Andy Ellis | A&E Editor | 04-17-2013

There are many ideal places in the country to start a band.  In Minnesota, if you start in the Twin Cities there are almost endless opportunities to begin your journey from obscurity to a band for which people stand in line.

There are also the less than ideal places to start a musical journey, like northern Minnesota.  It’s a region full of small towns that are separated by long stretches of paved or dirt roads with nothing but open fields or thick rows of trees on both sides.

Despite the challenges of living in a rural region, there is one band making the best of what they have, or more appropriately, where they are – they call themselves Paper Parlor.
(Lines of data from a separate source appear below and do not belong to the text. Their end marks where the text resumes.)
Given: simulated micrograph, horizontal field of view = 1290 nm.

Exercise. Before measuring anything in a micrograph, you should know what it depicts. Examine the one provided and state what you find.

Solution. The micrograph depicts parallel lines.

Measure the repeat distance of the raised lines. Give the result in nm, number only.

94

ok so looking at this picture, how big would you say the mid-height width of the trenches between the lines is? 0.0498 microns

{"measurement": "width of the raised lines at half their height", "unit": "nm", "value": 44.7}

The journey from creation to completion of the trio started with Kirdan Wenger, the band’s vocalist and guitarist, and Wilson Johnson, the bass player.  “Wilson and I spent a lot of time hanging out, and we’d usually end up jamming,” Wenger recalled via Facebook. “We started writing songs and realized we could probably go somewhere with it, so we adopted the moniker Paper Parlor.”  The band became the trio it is today when drummer and percussionist Judah Chezick joined the band two years ago when they started playing live shows.

The name of the band, Wenger said, represents a concept.  “I like to think of an office or a study with a lot of books and paper for journaling my thought life.”  He said it’s what his band’s music is an outlet for.

When it comes to influences, both Wenger and Wilson found inspiration from the singer-songwriters of the 1960s like Cat Stevens, Bob Dylan and Simon & Garfunkel.  “They displayed a form of activism that isn’t often seen in music today. We don’t always display that, but it was something that made us want to make music for other people.” Wenger said .

He went on to say their sound is “heavily influenced by indie and folk artists” because their location in northern Minnesota leaves them in a place where it is not easy to set up or attend live shows.  Given that situation, they learned a lot from their favorite studio albums and interjected what they learned into their own recordings.

Even though they’ve played a lot of local shows, including coffee shops and talent shows, their location has required them to do a fair amount of traveling.  Their first out-of-town shows were the Sonshine festival in Minnesota and the Cornerstone festival in Illinois.  Fortunately, Chezick currently resides here in Bemidji and attends Bemidji State University, so they’ve been able to get into the scene here and introduce their music to people.

“Of the people in the area that have heard us by now, we’ve received a very warm welcome,” Wenger said.  The warm welcome has come in the form of everything from “likes” on the band’s Facebook page and the purchase of their music to general friendships and new connections in Bemidji’s musician community.

As far as future plans for the band, they’ve already done a national campaign for college radio stations and are currently working on licensing for television.  They’re also hoping to go out on the road in late March and April.  So if you’re in the area, stop by because you might just find your next favorite band.